Why did they choose engineering and elect to spend a major part of their career in NZ? Why have majority of them worked well beyond the average retirement age and continue to give services to the engineering sector?
It brings to mind the old saying that “geologists never retire they just become old fossils”.
Most of us would respond that their love for engineering is much more than a job – it is a journey, a service, a life choice and mostly a pleasure. We look forward to each day with a purpose, seeking to make a difference. This does not mean at the expense of all else, particularly family and recreation, but it is a strong driver. The engineering community in which we operate is also a major factor. The profession is mostly populated by like-minded people who seek to deliver good work, make a positive contribution to society, and provide opportunities for others.
Reflecting back, I would have to admit many of the defining moments in my career happened in spite of me, or through the actions of others. But I would like to think that I was selected on more than chance. There were occasions when I needed to make choices where I had to back myself to succeed and I would like to share a few.
Like many others at this time I joined the Ministry of Works and on completion of my masters’ degree, I made the obligatory transfer to head office in Wellington. I was immersed, together with a large cohort of young engineers, in design roles for projects throughout NZ.
While initially located in the research and development team, I took opportunities to meet and get exposure to the work being undertaken by other divisions. It was mandatory to make at least two training transfers occurring every 18 months for the graduates, so it was useful to identify and promote yourself to seniors that could recommend your next shift. The transfer system ensured engineers got a range of experience to broaden their skills rather than being siloed early. They were then able to identify their career paths and could ultimately either take responsibility for management of diverse teams or dedicate themselves to a technical specialist role.
This 18-month transfer requirement was most useful in encouraging you to regularly review your progress, reflect on performances, and take personal responsibility for planning your own future.
So my early journey progressed from a Rock Mechanics postgraduate degree, into concrete technology and the early condition assessment of dams throughout NZ, investigations and design of the tunnels and caverns for the Rangipo Underground Power Station, followed by a transfer to Turangi to help build this amazing project.
This next formative lesson was having a role in building structures you have designed; my elegant thin arch lining and rock anchors system for supporting the powerhouse cavern had been skilfully designed using the state-of-the-art finite element software with stresses defined to the third decimal point. However, I had never heard of overbreak and the rock structure simply refused to comply with the 3D geological model we had carefully produced. It was in colour, so it should have been true.
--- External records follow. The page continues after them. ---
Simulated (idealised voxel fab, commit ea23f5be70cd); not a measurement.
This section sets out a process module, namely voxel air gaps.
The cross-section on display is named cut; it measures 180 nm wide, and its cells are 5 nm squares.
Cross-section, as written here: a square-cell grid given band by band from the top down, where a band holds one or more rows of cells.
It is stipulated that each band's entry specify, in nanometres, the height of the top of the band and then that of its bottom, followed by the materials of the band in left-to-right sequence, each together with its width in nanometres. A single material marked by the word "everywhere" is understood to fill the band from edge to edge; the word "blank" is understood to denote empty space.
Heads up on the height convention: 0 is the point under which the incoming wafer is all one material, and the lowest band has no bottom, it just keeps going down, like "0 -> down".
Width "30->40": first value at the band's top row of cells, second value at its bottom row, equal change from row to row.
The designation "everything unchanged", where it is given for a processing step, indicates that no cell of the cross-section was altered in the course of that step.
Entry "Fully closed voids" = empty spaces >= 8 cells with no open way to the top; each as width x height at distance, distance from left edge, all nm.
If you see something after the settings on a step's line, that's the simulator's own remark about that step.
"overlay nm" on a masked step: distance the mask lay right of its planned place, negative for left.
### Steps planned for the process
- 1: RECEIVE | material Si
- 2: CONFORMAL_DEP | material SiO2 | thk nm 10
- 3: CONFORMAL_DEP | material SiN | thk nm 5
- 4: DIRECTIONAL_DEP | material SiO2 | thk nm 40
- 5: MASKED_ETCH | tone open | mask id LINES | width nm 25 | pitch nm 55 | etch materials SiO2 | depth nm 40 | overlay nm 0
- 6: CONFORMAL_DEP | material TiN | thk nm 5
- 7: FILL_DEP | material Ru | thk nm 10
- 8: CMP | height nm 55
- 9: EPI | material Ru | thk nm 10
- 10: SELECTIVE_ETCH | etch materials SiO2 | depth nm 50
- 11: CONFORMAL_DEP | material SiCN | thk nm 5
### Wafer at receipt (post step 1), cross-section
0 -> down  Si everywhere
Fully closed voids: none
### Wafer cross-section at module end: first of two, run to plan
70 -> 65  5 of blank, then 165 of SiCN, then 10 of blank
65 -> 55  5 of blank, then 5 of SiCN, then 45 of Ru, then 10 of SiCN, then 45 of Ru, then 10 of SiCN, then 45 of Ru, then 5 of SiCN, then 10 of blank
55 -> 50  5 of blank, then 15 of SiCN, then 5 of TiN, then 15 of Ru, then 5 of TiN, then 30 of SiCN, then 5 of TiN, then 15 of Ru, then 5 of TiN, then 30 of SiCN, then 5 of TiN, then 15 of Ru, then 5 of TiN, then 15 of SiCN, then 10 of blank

Then there were the grizzly tunnellers who were experienced who could “listen” to the ground and observe the performance of the steel sets and lathing to gauge the adequacy of support. It was a big step for this young engineer fresh from the “bullshit” office (Wellington) to attempt to convince them to trust this new approach that challenged their conventional methods. I quickly had to broaden my vision, learn from their concerns, and progressively gain their confidence.
I also had to consider sensitivity to changes in ground conditions, appreciate the impacts of sequencing, constructability and safety in design. Working closely with the constructors ensured overall best results for project outcomes and built some great relationships. It certainly changed my appreciation of working in teams.
I had greatly benefited from the opportunity to be involved throughout the investigation, design and build stages of such a challenging project. It enabled me to understand the perspective of other disciplines, but it also allowed me to identify that my primary interest was probably in design.
I applied for the lead role for the Geotechnical Section at Central Laboratories and over the next eight years I was able to apply both my practical skills and design experience to identify opportunities to add value to projects. As well as technical expertise, I also needed to develop marketing and commercial skills to convince proposed budget holders to invest in the testing, instrumentation and design services we could provide. The economy was growing and the group expanded rapidly.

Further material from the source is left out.